Part of the debate – in Westminster Hall at 3:31 pm on 7 February 2018.
It is a pleasure to speak in this important debate, and I congratulate my hon. Friend Sarah Champion on securing it.
At the end of November 2017, 313 Palestinian children were held in Israeli prisons, and three out of four of them will have experienced violence during their arrest. The majority of children will be arrested in the middle of the night, when heavily armed police break into their homes and drive them to a military detention centre where they will be interrogated. Many report being beaten and abused after their arrest and while in detention. Children are often interrogated without their parents or a lawyer present. Under military law children can be held in detention for 90 days without seeing a lawyer, and as of this year two children are held under “administrative detention”, which is indefinite imprisonment without trial. Currently, more than 180 children are held in detention without having been convicted. Under the occupation, children can be held for one and a half years before their case goes to trial.
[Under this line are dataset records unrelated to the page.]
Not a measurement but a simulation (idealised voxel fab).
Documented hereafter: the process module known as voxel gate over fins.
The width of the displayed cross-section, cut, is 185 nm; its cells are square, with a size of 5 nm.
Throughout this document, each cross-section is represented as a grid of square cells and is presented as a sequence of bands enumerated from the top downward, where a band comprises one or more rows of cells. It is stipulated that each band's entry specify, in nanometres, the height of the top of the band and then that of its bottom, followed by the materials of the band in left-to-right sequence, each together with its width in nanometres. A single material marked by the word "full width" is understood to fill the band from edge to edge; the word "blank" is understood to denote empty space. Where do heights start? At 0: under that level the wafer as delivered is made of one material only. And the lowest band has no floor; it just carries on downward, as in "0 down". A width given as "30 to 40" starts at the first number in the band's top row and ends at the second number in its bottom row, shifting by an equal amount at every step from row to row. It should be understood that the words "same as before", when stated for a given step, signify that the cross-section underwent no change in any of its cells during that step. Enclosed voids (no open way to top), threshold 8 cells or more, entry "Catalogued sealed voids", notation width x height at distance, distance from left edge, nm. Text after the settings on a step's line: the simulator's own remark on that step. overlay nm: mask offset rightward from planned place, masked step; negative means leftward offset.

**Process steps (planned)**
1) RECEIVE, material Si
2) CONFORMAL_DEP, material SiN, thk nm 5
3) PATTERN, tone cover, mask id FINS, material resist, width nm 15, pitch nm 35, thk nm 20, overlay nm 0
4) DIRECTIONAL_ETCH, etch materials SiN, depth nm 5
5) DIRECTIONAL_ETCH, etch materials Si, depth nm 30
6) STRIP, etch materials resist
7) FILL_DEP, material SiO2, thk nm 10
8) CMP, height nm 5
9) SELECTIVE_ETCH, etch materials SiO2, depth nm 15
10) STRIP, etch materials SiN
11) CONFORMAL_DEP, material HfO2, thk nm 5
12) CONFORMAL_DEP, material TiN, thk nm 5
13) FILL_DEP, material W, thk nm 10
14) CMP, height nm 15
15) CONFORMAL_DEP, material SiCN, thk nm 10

There are two legal systems in the occupied territories. If an Israeli settler is arrested, they will be tried under Israeli civilian criminal law; if a Palestinian is arrested, they are tried in a separate military court. Access to justice is segregated. A child’s nationality and ethnicity determine the type of justice that they receive under Israel’s occupation. After sentencing, nearly 60% of Palestinian child detainees are transferred from the occupied territories to the prisons of Israel, in violation of the fourth Geneva convention. That means that most will be unable to receive family visits, due to the freedom of movement restrictions placed on Palestinians and the long time that it takes to issue a visiting permit.